If I have a massive particle constrained to the surface of a Riemannian manifold (the metric tensor is positive definite) with kinetic energy $$T=\dfrac 12mg_{\mu\nu} \dfrac{\text dx^{\mu}}{\text dt} \dfrac{\text dx^{\nu}}{\text dt}$$ then I believe I should be able to derive the geodesic equations for this manifold by applying the Euler-Lagrange equations to the Lagrangian $$L:=g_{\mu \nu}\dfrac{\text dx^{\mu}}{\text dt} \dfrac{\text dx^{\nu}}{\text dt}.$$ However, when I go to do this, here's what I find: $$\dfrac{\partial L}{\partial x^{\sigma}} = \dfrac{\partial g_{\mu\nu}}{\partial x^{\sigma}} \dfrac{\text dx^{\mu}}{\text dt}\dfrac{\text dx^{\nu}}{\text dt}.$$ Moreover, $$\dfrac{\text d}{\text dt}\left(\dfrac{\partial L}{\partial (\text dx^{\sigma}/\text dt)}\right)=\dfrac{\text d}{\text dt}\left(2g_{\sigma\mu} \dfrac{\text dx^{\mu}}{\text dt}\right)=2g_{\sigma\mu} \dfrac{\text d^2x^{\mu}}{\text dt^2}.$$ Setting these expressions equal and multiplying by the inverse metric, I obtain $$\dfrac{\text d^2x^{\tau}}{\text dt^2} - \dfrac 12 g^{\tau\sigma}\dfrac{\partial g_{\mu\nu}}{\partial x^{\sigma}} \dfrac{\text dx^{\mu}}{\text dt} \dfrac{\text dx^{\nu}}{\text dt} = 0.$$ This looks similar to the geodesic equation, but something is off about the "Christoffel Symbols" of this equation.

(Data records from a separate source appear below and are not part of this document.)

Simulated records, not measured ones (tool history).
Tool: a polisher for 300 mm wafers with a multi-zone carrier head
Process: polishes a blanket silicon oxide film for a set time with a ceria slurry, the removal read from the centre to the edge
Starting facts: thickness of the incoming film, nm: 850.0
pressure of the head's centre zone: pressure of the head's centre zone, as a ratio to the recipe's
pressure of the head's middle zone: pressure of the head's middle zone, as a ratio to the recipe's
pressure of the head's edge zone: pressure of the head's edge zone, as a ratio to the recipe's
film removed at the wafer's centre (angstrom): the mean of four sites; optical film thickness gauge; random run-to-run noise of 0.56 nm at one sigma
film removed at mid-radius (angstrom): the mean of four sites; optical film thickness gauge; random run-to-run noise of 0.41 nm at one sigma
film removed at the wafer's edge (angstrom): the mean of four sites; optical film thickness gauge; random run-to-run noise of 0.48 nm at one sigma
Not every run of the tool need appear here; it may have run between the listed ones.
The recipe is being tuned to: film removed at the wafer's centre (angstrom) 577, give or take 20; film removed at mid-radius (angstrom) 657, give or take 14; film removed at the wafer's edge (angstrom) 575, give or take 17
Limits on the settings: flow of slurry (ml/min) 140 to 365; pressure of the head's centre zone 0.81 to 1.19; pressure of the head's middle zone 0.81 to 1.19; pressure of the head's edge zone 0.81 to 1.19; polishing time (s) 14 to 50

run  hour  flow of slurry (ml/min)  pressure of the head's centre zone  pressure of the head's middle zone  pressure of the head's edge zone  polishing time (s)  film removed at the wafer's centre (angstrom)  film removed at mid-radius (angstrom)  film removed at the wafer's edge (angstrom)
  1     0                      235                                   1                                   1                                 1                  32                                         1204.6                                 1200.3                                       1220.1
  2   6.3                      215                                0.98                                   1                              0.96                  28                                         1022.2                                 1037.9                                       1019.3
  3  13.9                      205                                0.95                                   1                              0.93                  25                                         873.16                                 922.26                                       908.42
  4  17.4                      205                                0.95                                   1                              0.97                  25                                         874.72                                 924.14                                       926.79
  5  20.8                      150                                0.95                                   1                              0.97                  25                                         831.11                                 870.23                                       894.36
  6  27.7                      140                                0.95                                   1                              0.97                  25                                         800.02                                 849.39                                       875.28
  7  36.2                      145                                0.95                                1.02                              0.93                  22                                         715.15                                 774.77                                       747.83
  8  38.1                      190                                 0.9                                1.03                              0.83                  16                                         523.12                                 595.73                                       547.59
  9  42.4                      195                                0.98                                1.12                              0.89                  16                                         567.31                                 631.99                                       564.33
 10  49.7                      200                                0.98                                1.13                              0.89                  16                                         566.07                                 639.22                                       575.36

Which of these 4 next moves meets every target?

What's wrong with my derivation? Any help is appreciated. Thanks.

You're using ##t## for proper time, not coordinate time, right?

If you take the derivative of ##2g_{\sigma \mu} \frac{dx^\mu}{dt}## you get ##2 \frac{d g_{\sigma \mu}}{dt} \frac{dx^\mu}{dt} + 2 g_{\sigma \mu} \frac{d^2 x^\mu}{dt^2}##. I know that ##g_{\sigma \mu}## is not explicitly a function of ##t##, but it is a function of ##x^\lambda##. You use the chain rule (or whatever it's called):

##\frac{d g_{\sigma \mu}}{dt} = \frac{\partial g_{\sigma \mu}}{\partial x^\lambda} \frac{dx^\lambda}{dt}##

acegikmoqsuwy
Why is this in the relativity forum? It is purely classical mechanics.

You're using ##t## for proper time, not coordinate time, right?

It is a massive particle constrained to move freely on a manifold. Think spherical pendulum with g being the metric on the sphere. It has nothing to do with proper time.

Yes, this is purely classical mechanics. I posted in here because I was going to have some follow up questions regarding relativity, but I've resolved them now. Thanks.

Yes, this is purely classical mechanics. I posted in here because I was going to have some follow up questions regarding relativity, but I've resolved them now. Thanks.
I would suggest you do not do things this way. You managed to confuse one poster (who anyway was able to help you, but it could have been worse). Instead, I suggest you post questions where they belong and if you have follow-ups or spin-offs more suited for a different part of the forum they can be posted in a new thread.

Why is this in the relativity forum? It is purely classical mechanics.
Thanks. Moved.

Why is this in the relativity forum? It is purely classical mechanics.

It is a massive particle constrained to move freely on a manifold. Think spherical pendulum with g being the metric on the sphere. It has nothing to do with proper time.

Well, without specifying what the metric is, it works just as well for classical or relativistic physics.

Well, without specifying what the metric is, it works just as well for classical or relativistic physics.
Of course, it is just the derivation of the geodesic equations, I am not arguing that. Just saying that it may be confusing to the OP to start talking about proper time for a classical mechanics problem (g is specified to be positive definite in the OP and it explicitly talks about a particle constrained to a manifold).